A man going on a trip entrusted three servants with separate portions of his wealth, each according to their abilities. To one he gave five talents, to another he gave two talents, and to a third he gave one talent.
(Paraphrased from Matthew 25)

An enduring truth in my life has been that I have two talents, while my husband has five. God has given him gifts in many areas, and He has given me gifts in a few areas.* God has also given him more energy with which to grow his talents. I have always had less energy, though it’s especially pronounced in my forties.
But God gives us both the same task: to nurture the talents we have been given and to pour them out for others. To make my talents grow, I have to steward my energy well, which often looks like saying “no” when others with more energy talents might be able to say “yes.” Investing my God-given gifts means honoring my God-given limitations.
In biblical times a talent had enormous value. Some calculations indicate that a single talent was worth about seventy-five pounds of silver, while other sources say it was about twenty years of wages. We don’t know for sure, but we do know that a talent was worth a lot.
And so it is with us today. Each talent that God gives a person is valuable. Gifts aren’t worth more or less in the kingdom — though God may appear to give some of us more than He gives others.
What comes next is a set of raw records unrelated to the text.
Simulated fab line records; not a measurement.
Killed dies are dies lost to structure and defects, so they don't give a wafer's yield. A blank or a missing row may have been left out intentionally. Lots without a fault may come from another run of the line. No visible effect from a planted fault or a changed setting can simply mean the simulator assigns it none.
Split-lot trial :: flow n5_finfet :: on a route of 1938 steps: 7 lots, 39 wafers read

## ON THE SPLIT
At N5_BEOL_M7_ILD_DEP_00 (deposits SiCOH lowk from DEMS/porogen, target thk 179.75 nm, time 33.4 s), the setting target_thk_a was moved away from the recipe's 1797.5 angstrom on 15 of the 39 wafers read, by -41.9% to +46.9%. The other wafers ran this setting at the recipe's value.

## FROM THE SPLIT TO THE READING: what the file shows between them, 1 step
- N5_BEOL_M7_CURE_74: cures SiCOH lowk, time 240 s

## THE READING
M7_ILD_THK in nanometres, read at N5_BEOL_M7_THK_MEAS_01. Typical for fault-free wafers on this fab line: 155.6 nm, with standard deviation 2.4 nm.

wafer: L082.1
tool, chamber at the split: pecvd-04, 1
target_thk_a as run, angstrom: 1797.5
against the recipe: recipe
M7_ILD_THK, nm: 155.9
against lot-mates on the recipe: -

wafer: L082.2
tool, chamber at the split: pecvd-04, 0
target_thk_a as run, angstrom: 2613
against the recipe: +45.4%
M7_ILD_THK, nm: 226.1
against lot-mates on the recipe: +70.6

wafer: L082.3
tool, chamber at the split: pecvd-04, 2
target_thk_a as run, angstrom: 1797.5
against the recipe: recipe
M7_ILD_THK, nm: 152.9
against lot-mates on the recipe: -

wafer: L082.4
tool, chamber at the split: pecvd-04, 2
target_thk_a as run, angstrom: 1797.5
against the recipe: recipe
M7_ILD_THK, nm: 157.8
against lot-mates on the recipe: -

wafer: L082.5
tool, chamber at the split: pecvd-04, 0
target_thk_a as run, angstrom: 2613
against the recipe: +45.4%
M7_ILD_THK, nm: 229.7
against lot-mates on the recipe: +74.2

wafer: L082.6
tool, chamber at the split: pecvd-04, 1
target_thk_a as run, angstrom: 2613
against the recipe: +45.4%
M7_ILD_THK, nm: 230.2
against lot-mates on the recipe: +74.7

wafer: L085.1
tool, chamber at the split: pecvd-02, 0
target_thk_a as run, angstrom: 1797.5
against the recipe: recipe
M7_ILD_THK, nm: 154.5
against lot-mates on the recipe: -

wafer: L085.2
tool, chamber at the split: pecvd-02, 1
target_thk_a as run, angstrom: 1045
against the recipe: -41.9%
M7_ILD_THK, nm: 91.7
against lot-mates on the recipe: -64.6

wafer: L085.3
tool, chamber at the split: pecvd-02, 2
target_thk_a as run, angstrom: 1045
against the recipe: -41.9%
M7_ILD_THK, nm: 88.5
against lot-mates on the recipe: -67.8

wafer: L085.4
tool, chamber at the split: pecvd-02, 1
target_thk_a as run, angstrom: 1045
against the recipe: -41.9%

Not that I’m accusing God of giving me too little or my husband too much. The differences between us don’t usually bother me anymore. I know the God who made me and in whose image I was created. I know the One who knit me together in my mother’s womb just the way He intended. And I know He’s given me talents that He calls me to use in encouraging others and bringing Him glory.
Still, I have fewer talents than some, and far less energy than many. My talents aren’t very flexible; if I’m pulled too far in one direction or simply in too many directions at once, I don’t stretch. I don’t bend or spring back. I just crack. In my forties I am brittle.
Sometimes I wonder why God made me with such limitations, which have always been present but which are exacerbated in midlife. But when I get alone with God and quiet my soul, I find I know the answer to this question. God has given me limitations so that I will depend on Him. So that all the glory He gets from the talents He has given me? I’ll know He’s the source of it all — the gifts and the talents and the time and the energy and even the discernment to steward them well.
Accepting the reality of our limitations is key to investing our talents in the economy of the kingdom. The servant with the single talent didn’t really understand his own fear or the heart of his master. He didn’t understand that the master wanted him to do something, even if that something was small or yielded only small growth. And he didn’t understand that his fear was keeping him from doing the small things he could do.
As a lower-energy person, I must be careful not to slide into the mindset of that lone servant, burying my talents in the fear of being completely poured out. I have to imitate the mindset of the servant with two talents, content with what I’ve been given and determined to make it count. To do this, I have to depend on God for my every morning, my every afternoon, my every evening. It’s the only way I’ve found to actually spend the gifts I’ve been given.
Because I’ve tried in times past to live my life apart from God. I’ve rejected dependence on God, resentful that I need Him so much, jealous of those in the world who seem to live just fine apart from Him, able to accomplish and achieve without dependance on a holy God. But I’m apparently incapable of that. I have cut myself off from the life-giving vine before, and everything in my life withers and dies.
How thankful I am that God offers His Spirit to help navigate the difficulties of life. How thankful I am that He gives of Himself to guide us through valleys and mountains and plains. How thankful I am that He doesn’t leave us alone to figure out how to invest our talents. He will show us, every second of every day if that’s what we need.
So you’ll find me honoring God by saying “no” to lots of good things so that I can do the things He’s actually calling me to. You’ll find me honoring God by monitoring my energy and listening to my body and to my emotions. You’ll find me honoring God by asking Him for help every morning and thanking Him when He gives it — as a good Father delights to do.
*The situation as I see it, not as my husband sees it.